These words by Spinoza, the great adversary of Cartesian dualism, resonate as a warning. Man as a “kingdom within a kingdom” is the lethal illusion. It is the subject who believes himself sovereign over a territory called body and a colony called world. But the body is not a territory. It is ourselves. And the world is not a colony. It is the substance of which we are a part. The protocol that promises to free us from bodies and places (“onlife,” as they say with a sinister neologism) does not elevate us: it amputates us. It delivers us to an eternal digital present, to a floating consciousness that has lost its sensory, emotional, communal anchor. Morality, uprooted from teleology (from the “end” proper to an embodied and relational being), becomes a consensus algorithm or a private preference. Solidarity, separated from the physical community of destiny, turns into a like, an ephemeral retweet. Human beings, uprooted from the living Earth, become nodes in a network, ghosts in a machine.
The Body that Knows: The Spinozist Revolt against the Empire of the Mind
To understand the scale of this amputation, one must listen to the forgotten voice of Baruch Spinoza. While Descartes started from hyperbolic doubt about the world to arrive at the certainty of the thinking self, Spinoza started from the world, from Nature (Deus sive Natura), of which man is a small part. A part, not an emperor. In this radically monist vision, mind and body are not two heterogeneous substances that mysteriously interact (the unresolved puzzle of Cartesian dualism). They are the same thing, conceived under two different attributes: thought and extension. The order and connection of ideas is identical to the order and connection of things. The body is not the prison of the mind, nor its machine. It is its way of being in the world, its constitutive interface. Without the body, the mind would not even know it exists.

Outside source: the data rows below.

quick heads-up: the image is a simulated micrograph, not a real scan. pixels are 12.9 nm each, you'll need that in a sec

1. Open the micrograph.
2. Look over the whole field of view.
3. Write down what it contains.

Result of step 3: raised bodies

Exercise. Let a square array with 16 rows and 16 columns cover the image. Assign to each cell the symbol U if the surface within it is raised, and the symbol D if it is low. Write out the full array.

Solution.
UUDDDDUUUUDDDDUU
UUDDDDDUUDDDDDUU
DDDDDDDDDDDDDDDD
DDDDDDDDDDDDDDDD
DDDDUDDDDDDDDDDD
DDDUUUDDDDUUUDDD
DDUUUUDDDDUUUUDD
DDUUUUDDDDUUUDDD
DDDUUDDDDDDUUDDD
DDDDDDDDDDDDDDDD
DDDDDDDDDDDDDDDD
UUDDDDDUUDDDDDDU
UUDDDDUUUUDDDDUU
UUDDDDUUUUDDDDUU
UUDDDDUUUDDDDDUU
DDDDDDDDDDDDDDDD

Spinoza placed the body at the center of his philosophical investigation, a revolutionary act in a tradition that had despised it. He wrote: “No one has yet determined what the body can do”. It is an admission of ignorance that sounds like a prophecy. Our hyper-rational civilization, obsessed with mapping the mind and surveilling data, has systematically ignored the wisdom of the body. Its environmental intelligence, its cellular memory, its conatus: the intrinsic striving to persevere in its own being, which is desire, appetite, vital energy. The algorithm cannot encode the conatus. It can only stimulate or inhibit it, as it does with every “affect,” increasing or decreasing our power to act. Nostr, in wanting to transcend the body, transcends the human. It creates a soulless abstraction, or rather, one without true affects. Because affects – joy, sadness, wonder – are first and foremost affections of the body. They are our anchor to the real. A post can describe a sunset, but it is not the breath taken away before it; it can declare love, but it is not the warmth of a hand. The network, without the body, is a desert of signs. And we, within it, are like the waves of the sea Spinoza spoke of: “agitated in many ways by external causes… tossed about here and there, ignorant of our outcome and our destiny”. Nostr does not calm this sea. It merely makes it virtual, deluding us into thinking we govern its currents.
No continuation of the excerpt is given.